[AIOT] project using AI speech synthesis

Discover the forefront of AIOT with AI speech synthesis. Merging WIZnet IoT speaker tech with AI TTS, experience real-time audio delivery.

COMPONENTS Hardware components

WIZnet - W5300

x 1

Software Apps and online services

Python - Python

x 1

PROJECT DESCRIPTION

Overview

Voice technology has many applications in the modern world. Consumers have come to expect voice interactions in smartphones, home devices, and services. In addition, a project that uses AI to learn the voices of popular singers to recreate their songs has recently attracted attention. Based on these trends, we have started a new project using WIZnet IoT speaker with AI TTS technology and singer voice recreation technology.

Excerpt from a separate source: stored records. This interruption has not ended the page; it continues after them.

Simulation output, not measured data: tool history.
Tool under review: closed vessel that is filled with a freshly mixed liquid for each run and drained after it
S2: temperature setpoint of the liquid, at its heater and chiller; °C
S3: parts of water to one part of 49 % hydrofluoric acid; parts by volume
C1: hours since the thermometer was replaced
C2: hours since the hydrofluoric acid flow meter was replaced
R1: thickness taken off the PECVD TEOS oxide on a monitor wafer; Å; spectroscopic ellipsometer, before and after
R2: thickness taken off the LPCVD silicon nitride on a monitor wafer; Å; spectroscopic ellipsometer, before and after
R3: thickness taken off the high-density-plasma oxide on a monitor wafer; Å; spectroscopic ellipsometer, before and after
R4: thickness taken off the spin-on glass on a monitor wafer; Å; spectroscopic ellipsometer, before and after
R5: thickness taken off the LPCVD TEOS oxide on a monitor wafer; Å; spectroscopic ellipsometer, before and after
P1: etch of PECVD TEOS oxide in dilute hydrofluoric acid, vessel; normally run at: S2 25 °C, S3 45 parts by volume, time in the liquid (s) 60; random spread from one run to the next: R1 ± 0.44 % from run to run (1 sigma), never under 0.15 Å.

* The following is the original description, not mine. I used it because it is more descriptive.*

Requirements

Organize the requirements to achieve the goal and define and schedule detailed tasks based on them.
- Utilize the high-speed characteristics of the W5300 chip.
- Be able to deliver audio data in real time.
- It should be able to output data from the network to the speaker.
- It should be possible to check necessary information such as IP using an information display device such as an LCD.
- Build own board and share the data.
- Audio data can be sent from a PC or to the same board.
- The development environment must be multiplatform. (Windows/Mac/Linux)
- W5300 Control reads datasheets and uses registers to build libraries by hand.

Considerations

As you progress through the project, feel free to draw out and reflect on things to consider.
- I make my own boards and enjoy the process.
- Create additional I/O on the board beyond the basic functions so that it can be utilized as a development board.
- How do you want to send audio data from the PC?
- If you're creating a PC program, should it be a GUI?
- Do I need a microphone sensor, and if so, should I mount it on the board?
- Can we send video data as well?
- Could you send motion data to control a remote robot?

Hardware

Schematic and Artwork Online with EasyEDA
SMT directly through JLCPCB

Firmware

Build Environments
- CMake, GCC, Make
Editing Tools
- Visual Studio Code
Libraries
- STM32CubeH7
  - MCU library provided by ST
- LittleFS
  - File system for embedded with failsafe features
- LVGL
  - Free GUI library for embedded use
- WIZnet ioLibrary_Driver
  - dhcp, sntp, socket
MCU code generator
- STM32CubeMX

Software

PySide6
- A Python version of Qt6
MinGW GCC
- For creating PC programs to update firmware

Basic Specifications

Specifications

Item	Item name	Specification	Remarks
MCU	STM32H723ZGT6	FLASH : 1MB, SRAM : 564KB	External SRAM bus 16-bit
Ext. FLASH	W25Q128JVSIQTR	16MBytes	For firmware updates, data storage
Network	W5300		16bit bus
Audio H/W #1	MAX98357A	I2S Codec/AMP	Connect to Speakers
Audio H/W #2	ES8156	I2S Codec	Connect to AMP
Buzzer
LCD	1.3인치 IPS	240x240	https://ko.aliexpress.com/item/33021695448.html

W5300 Development Process

chobaram made a custom board utilizing the w5300 chip to carry out the project. The w5300 was based on the reference schematic and separated the digital and analog in the power configuration, but we did not separate them and used them in common. The external clock is 25Mhz and when you give a 3.3V input, a 1.8V voltage is output, and he connected it to the pins that require 1.8V.
The clock used an oscillator and when you use an oscillator you need to use 1.8V for power.
For the Ethernet connector, they chose a type with a built-in transformer, but in order to find a connector pin arrangement that does not twist when connected to the signal lines of the chip, they found several models and used parts that do not use vias as much as possible.
In order to use the 16-bit bus mode, the BIT16EN pin must be HIGH, but there is a pull-up inside the chip, so it is said that it can be used as a 16-bit bus if it is opened.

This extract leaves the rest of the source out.